Gypsum is a common mineral, widely used in a variety of industries such as building and construction, food additives and agricultural fertilizers. For some of these;applications, the shape of the gypsum particles is very important, in particular the aspect ratio (width/length), as this can influence the mechanical properties of the final product. For example, particles with a higher aspect ratio will generally result in closer packing of the material and thus better mechanical strength. During the production process a concentrated slurry of the gypsum particles is formed, and it is therefore desirable to characterize the particles in this state in order to better understand the production process.
The Morphologi® automated imaging system along with its wet cell accessory provides a platform for analyzing the particle size and shape of gypsum slurry.
The Morphologi's wet cell accessory (Figure 1) is designed specifically for looking at wet suspensions with particle size greater than 15μm. It consists of 2 glass windows separated with a gasket and clamped together. This configuration allows a 2 ml interior volume of sample to be analyzed.
Figure 1: The Morphologi wet cell accessory in place on the Morphologi stage
Four different samples of gypsum slurry were analyzed. Each was diluted in a saturated gypsum solution since gypsum is soluble in water. The dispersion was agitated and 'pumped' several times with the syringe, prior to extracting the sample to make sure that large particles remained in suspension. 2 mls of suspension were then injected into the wet cell through the injection port. The total sample preparation time was less than 5 min.

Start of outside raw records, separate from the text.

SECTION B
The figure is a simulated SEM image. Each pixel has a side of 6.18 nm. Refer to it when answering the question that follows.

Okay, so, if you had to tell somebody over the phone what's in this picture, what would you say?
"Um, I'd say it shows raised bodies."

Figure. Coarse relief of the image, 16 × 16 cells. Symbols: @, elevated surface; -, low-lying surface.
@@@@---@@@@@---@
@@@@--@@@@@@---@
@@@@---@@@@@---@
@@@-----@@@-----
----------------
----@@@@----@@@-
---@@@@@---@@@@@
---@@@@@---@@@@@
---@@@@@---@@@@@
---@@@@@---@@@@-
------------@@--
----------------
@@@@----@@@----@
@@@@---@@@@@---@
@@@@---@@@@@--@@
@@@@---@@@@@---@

The gypsum samples were measured according to a standard operating procedure (SOP) on the Morphologi system which specified the analysis of a specific area of the wet cell using diascopic illumination and the 5x magnification objective. All particle images with an area of less than 100 pixels were filtered from the final results to ensure meaningful shape information was gathered. A convexity filter was also applied to remove touching particles from the final result. For each analysis 20,000 - 30,000 particles were measured in approximately 20 minutes.
A comparison of the four results using the data comparison tool in the Morphologi software is shown in Figure 2. The parameter variability chart shows the variability in the distributions of the morphological parameters across the four results. The longer the colored bar on the x-axis, the larger the variability of the distribution of that parameter. The software automatically selects the parameter which is varying the most, in this case aspect ratio, and displays the frequency and undersize distributions for this parameter.
Figure 2: Results from the data comparison tool for samples 1 to 4. The tool shows that the parameter with the highest variability across these samples is aspect ratio, and that the samples can be grouped into two distinct sets (green and blue).
Trend plot showing the mean aspect ratio for each sample
Dendrogram in terms of aspect ratio which groups the samples into two set: 1 with 3 and 2 with 4
By default, the software will attempt to group the selected records in terms of this parameter in an unsupervised manner. The dendrogram is a graphical way of showing the relationships between the samples selected. In this case it shows that for aspect ratio, the samples are grouped into two sets - Samples 1 and 3 and Samples 2 and 4.
Parameter Variability Chart indicating that Aspect ratio is the parameter that varies most across the sample sets
Aspect Ratio frequency and undersize distributions
A trend graph shows how the mean aspect ratio varies across these samples. This can be useful in determining a threshold value for distinguishing between the two different sets of samples, for example in a pass/fail quality control application.
Comparing the Circular Equivalent (CE) Diameter size distributions for the four samples (Figures 3 and 4), it can be seen that sample 1 is the largest overall. Sample 4 is larger than samples 2 and 3 by volume but also contains the highest proportion of fines. Samples 2 and 3 are similar to each other and are smaller than the other two by volume.
Figure 3: Overlay of the number based CE Diameter distributions
Figure 4: Overlay of the volume based CE Diameter distributions
In terms of both the length and width distributions, however, samples 2 and 3 differ in size with sample 3 being both longer and thinner than sample 2 (Figures 5 and 6). Sample 1 contains the longest particles.
Figure 5: Overlay of the number based length distributions
Figure 6: Overlay of the number based width size distributions
In terms of circularity samples 2 and 4 present a much higher circularity than samples 1 and 3 (Figure 7), and the former pair also present a higher aspect ratio than the latter pair (Figure 8).
Figure 7: Overlay of the HS Circularity distributions
Figure 8: Overlay of the Aspect ratio distributions
An image of every particle analyzed on the Morphologi is stored and can be viewed to provide a qualitative view of the result. Example particle images of the longest particles from each of the four samples are shown in Figure 9. It can be seen that samples 1 and 3 contain particles which are more needle-like than samples 2 and 3 agreeing with the statistical results. Since samples 2 and 4 contain higher aspect ratio (less needle-like) particles they are likely to be better for packing than samples 1 and 3.
Figure 9: Example particle images from each of the gypsum samples displayed in order of descending length.
The Morphologi with the wet cell accessory is ideal for analyzing wet suspended samples, such as gypsum slurries, in order to monitor both the size and shape of the particles which are important factors in the packing behavior of the particles. In this example, whilst the particles in samples 2 and 3 were very similar in terms of CE Diameter, they differed in terms of aspect ratio and circularity and therefore are likely to pack in different ways.